Supposing the game has knowledge-type skills: When players are curious about something or encounter something they might know, first tell them whatever immediately springs to mind about the subject and then have them roll the knowledge skill. They can ask one question per level of success (or in case of D&D, maybe one question per 5 or 10 points in the result or exceeding the DC or whatever). Answer the question if possible, and if not, let them ask another one in place of it.
This relies on setting a price to the knowledge, which makes it feel more valuable. (Compare: People are more likely to play a game they have bought or extensively searched for than one they happened to encounter for free on the internet.) Also, the players get to ask whatever they don't yet know and what they feel is important. Also, if they roll well and get many questions, then they are likely to want to use them all, which lets you communicate even more setting info.
For example: "What is Mournland?"
A: "It's this magical wasteland in Khorhaive where bodies don't rot."
Then the players get to ask questions, like maybe they wanted to know how far away it is, is there treasure there, does anyone live there or why would anyone go there.
Another example: Do goblins have a written language?
A: Well, off-hand you do know the goblins have a sovereign state (and whatever their reputation in Eberron happens to be).

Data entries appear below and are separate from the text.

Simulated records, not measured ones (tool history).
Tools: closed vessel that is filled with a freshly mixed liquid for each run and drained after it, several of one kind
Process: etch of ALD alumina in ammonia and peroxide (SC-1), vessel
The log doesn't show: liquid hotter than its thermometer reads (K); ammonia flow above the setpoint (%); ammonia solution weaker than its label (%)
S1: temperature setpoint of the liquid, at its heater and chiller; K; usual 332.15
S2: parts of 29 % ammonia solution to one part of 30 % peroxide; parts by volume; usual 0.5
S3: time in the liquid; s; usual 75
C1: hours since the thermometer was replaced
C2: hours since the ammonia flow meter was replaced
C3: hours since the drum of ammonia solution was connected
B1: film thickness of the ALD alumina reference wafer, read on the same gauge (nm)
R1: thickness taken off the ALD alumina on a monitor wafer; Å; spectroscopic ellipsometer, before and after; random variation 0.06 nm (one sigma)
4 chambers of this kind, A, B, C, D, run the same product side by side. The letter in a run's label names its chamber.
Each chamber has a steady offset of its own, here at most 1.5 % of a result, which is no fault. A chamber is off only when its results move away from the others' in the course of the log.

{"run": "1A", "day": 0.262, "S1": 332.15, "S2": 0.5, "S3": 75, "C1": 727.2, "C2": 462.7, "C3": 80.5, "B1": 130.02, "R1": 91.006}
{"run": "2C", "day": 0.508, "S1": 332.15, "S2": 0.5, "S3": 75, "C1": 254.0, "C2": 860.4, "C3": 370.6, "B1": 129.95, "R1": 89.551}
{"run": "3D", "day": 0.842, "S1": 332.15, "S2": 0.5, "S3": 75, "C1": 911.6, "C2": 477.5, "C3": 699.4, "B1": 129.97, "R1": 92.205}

Possible questions: So, do they have a written language? How many are literate? Do they all share a common language? Is it specific to goblins or do humans speak and write the same one?
With reasonable level D&D 3, I'd go with one question if the check is at least 5, 2 if the result is 10, 3 if it is 15, and so on. 3 questions is probably what you want skilled characters to often achieve, so adjust the numbers as necessary.